Monday, August 8, 2011
Rio targets coal company
Mon, Aug8, 2011 |Agency AAP
Mining giant Rio Tinto has moved to take advantage of plummeting global sharemarkets, offering to buy the coal miner it already mostly owns.
The informal bid for Coal & Allied is viewed by market players as an opportunistic one for a high quality coal company in an industry with few buying opportunities.
Rio Tinto and Mitsubishi Development made the $122 per share joint proposal for the Coal & Allied stock they do not already hold, valuing the company at $10.6 billion, a 34 per cent premium on last week's closing price.
This offer follows other recent moves in the industry, including Peabody and Arcelor Mittal's recent bid for Australia's MacArthur and Rio's own successful takeover of Mozambique-based Riversdale.
The plunges in financial markets of recent days had given Rio the chance to gain full ownership of a good quality coal asset, Mine Life senior resources analyst Gavin Wendt said.
"There is near-term weakness out there, as far as coal company equities and sentiment are concerned ... but the bigger picture has not changed," Mr Wendt told AAP.
"The demand-supply fundamentals (for coal) are very strong."
Rio and Mitsubishi already own nearly 86 per cent of Coal and Allied, with Rio holding 75.7 per cent. Mitsubishi will provide about $1 billion of the $1.5 billion needed for the acquisition.

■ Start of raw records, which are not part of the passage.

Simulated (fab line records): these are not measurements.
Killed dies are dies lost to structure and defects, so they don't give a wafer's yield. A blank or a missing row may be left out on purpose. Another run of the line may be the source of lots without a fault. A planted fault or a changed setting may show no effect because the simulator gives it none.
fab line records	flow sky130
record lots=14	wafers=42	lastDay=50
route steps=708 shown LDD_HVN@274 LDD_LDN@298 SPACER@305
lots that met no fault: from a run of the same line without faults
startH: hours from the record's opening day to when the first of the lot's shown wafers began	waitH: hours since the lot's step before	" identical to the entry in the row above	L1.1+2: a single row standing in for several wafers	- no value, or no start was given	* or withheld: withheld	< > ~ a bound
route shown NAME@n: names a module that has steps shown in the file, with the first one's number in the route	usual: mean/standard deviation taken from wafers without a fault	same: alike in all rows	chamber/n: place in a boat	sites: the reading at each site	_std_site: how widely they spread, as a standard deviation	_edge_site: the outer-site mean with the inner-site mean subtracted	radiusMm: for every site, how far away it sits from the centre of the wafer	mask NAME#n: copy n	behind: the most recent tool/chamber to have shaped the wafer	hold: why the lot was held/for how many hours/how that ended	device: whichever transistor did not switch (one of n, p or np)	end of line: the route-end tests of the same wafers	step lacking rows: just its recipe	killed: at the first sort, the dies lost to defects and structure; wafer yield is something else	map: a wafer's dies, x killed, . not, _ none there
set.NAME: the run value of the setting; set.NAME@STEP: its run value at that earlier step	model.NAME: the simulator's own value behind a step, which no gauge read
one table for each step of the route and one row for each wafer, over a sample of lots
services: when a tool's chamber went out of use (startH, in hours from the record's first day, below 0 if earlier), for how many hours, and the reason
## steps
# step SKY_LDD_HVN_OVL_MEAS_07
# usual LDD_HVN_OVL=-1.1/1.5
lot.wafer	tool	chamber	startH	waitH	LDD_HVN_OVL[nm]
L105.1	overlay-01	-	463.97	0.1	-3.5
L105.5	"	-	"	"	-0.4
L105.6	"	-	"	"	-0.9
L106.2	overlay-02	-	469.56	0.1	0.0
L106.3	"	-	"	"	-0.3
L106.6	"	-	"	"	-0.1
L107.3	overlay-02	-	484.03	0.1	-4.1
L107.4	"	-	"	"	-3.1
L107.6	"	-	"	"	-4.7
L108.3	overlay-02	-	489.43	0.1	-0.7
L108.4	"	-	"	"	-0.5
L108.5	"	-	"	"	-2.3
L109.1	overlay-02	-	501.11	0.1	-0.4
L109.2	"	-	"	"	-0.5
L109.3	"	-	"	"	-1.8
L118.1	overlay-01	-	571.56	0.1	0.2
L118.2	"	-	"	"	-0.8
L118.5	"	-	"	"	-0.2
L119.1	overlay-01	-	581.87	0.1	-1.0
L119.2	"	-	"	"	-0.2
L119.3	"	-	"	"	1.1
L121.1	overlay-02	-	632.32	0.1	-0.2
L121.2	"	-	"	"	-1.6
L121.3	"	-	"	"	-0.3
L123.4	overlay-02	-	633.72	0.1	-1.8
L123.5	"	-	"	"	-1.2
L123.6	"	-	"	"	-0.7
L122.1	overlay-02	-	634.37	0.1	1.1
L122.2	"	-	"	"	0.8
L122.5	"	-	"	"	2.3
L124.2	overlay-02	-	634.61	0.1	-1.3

Coal & Allied has formed a committee to consider the bid, including chairman Bryan Davis, who said he was yet to form a view.
Coal & Allied is based in Brisbane and has three mines in NSW's Hunter Valley that produced 13.23 million tonnes (Mt) of mostly thermal coal (used in power generation) in the six months to June.
The company reported a first half net profit of $227 million late last month.
UBS Resources released a statement giving Coal & Allied a Buy rating, saying that corporates were placing more value on coal than sharemarkets, which may lead to a jump in coal shares.
Coal & Allied was the best performer on the ASX All Ordinaries index on Monday, with its shares shooting up 28 per cent to a three month high $116.20.
Rio shares slumped 4.7 per cent to $68.63. That followed Friday's six per cent drop. Investors are afraid that demand for resources will dry up if the sovereign debt problems in the US and Europe lead to a global recession.
Iron Ore sales contributed nearly 80 per cent to Rio's record $US7.6 billion ($A7.3 billion) record first-half profit last week, compared to less than six per cent from its NSW and Queensland coal mines.
EL&C Baillieu Stockbroking resources analyst Adrian Prendergast said Rio should increase its energy exposure and the coal interests it already owned made it a logical path.
"It certainly will help their business, it integrates with their interests across all commodities as a cheap energy source at the heart of most of their customer bases in developing regions," he said.
Stock Resource managing director Grant Craighead said the advantage of owning 100 per cent of Coal & Allied, was that Rio could fit its operations into its own through marketing, shipping and infrastructure.
The largest institutional shareholder in Coal & Allied, Perpetual Ltd, which owns 6.3 per cent of the company, said it supported the proposal.
The offer of $123.20 per share allows shareholders to retain the dividend of $1.20 per share scheduled to be paid on August 26.